Partitioning should align for performance

Bug #1513085 reported by Mark Shuttleworth on 2015-11-04
8
This bug affects 1 person
Affects Status Importance Assigned to Milestone
MAAS
High
Jeffrey C Jones
curtin
Medium
Unassigned

Bug Description

Watching a recent MAAS install I noticed this in the console output:

mdadm: No arrays found in config file or automatically
Error: /dev/sdb: unrecognised disk label
mdadm: No arrays found in config file or automatically
Error: /dev/sdb: unrecognised disk label
Error: /dev/sdc: unrecognised disk label
mdadm: No arrays found in config file or automatically
Error: /dev/sdc: unrecognised disk label
Error: /dev/sdd: unrecognised disk label
mdadm: No arrays found in config file or automatically
Error: /dev/sdd: unrecognised disk label
Warning: The resulting partition is not properly aligned for best performance.
Error: /dev/sdd: unrecognised disk label
UUID: ac6fd136-f33f-47cf-93f2-9502e3ad67f9
Set UUID: 98ff872c-cd60-435e-9751-6af08d1dd74a
version: 0
nbuckets: 488396
block_size: 1
bucket_size: 1024
nr_in_set: 1
nr_this_dev: 0
first_bucket: 1
UUID: 14e85839-2906-4b76-8bf0-17c98d3f75ee
Set UUID: 98ff872c-cd60-435e-9751-6af08d1dd74a
version: 1
block_size: 1
data_offset: 16
Error: /dev/bcache0: unrecognised disk label
Error: /dev/bcache0: unrecognised disk label
Warning: The resulting partition is not properly aligned for best performance.
Error: /dev/bcache0: unrecognised disk label
--2015-11-04 14:19:59-- http://192.168.9.2:5248/images/ubuntu/amd64/generic/trusty/daily/root-tgz
Connecting to 192.168.9.2:5248... connected.
HTTP request sent, awaiting response... 200 OK
Length: 322584502 (308M) [text/html]

In particular I noticed the "Warning: The resulting partition is not properly aligned for best performance." Using parted, I've found that it's best to specify the first partitioning as starting at "1" using the compact units, which avoids this error, though TBH I have no idea why that works and look forward to having that all explained to me ;)

Related branches

Changed in maas:
status: New → Triaged
importance: Undecided → Critical
milestone: none → 1.9.0
importance: Critical → High
Blake Rouse (blake-rouse) wrote :

It might be best for MAAS to make sure that all partition sizes are a multiple of 4MiB. That should align the partitions correctly on disk and fix an issue where the LVM PV extents need to be a multiple of 4MiB.

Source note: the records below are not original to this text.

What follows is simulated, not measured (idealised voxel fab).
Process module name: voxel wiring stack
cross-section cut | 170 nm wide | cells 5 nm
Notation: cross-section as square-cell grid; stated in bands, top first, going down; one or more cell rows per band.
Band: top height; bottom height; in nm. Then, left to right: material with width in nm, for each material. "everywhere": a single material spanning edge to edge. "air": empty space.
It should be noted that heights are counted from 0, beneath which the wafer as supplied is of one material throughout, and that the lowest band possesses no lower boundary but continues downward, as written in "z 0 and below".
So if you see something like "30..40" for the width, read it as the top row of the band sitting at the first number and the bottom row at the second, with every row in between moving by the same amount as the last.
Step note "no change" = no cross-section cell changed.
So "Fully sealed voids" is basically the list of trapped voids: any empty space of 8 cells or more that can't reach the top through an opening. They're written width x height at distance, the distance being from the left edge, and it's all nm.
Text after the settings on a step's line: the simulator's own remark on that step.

Download full text (3.3 KiB)

A few comments for the "look forward to having that all explained to me" part.

As already identified the message is from parted as a warning, not something like mdadm/lvm/dm that actually detect a real issue (yet).

At the core of the check it does:
ok = (part->geom.start % pa->grain_size == pa->offset);
Attributes of "part" are our configuration and "pa" are disk attributes it derives disk attributes.

Parted defines:
ped_device_get_minimum_alignment
ped_device_get_optimum_alignment
The values it considers are from /sys/block/<disk>/queue/

The workaround of "1 compact" works because compact it is defined as:
"This is a special unit that defaults to megabytes for input, and picks a unit that gives a compact human readable representation for output."
That means "1 compact" translates into "1 MB" which is a good alignment for the usual values of 4k or so.
In fact >=1M is parteds default expected value for "good" alignment if it has no further disk information.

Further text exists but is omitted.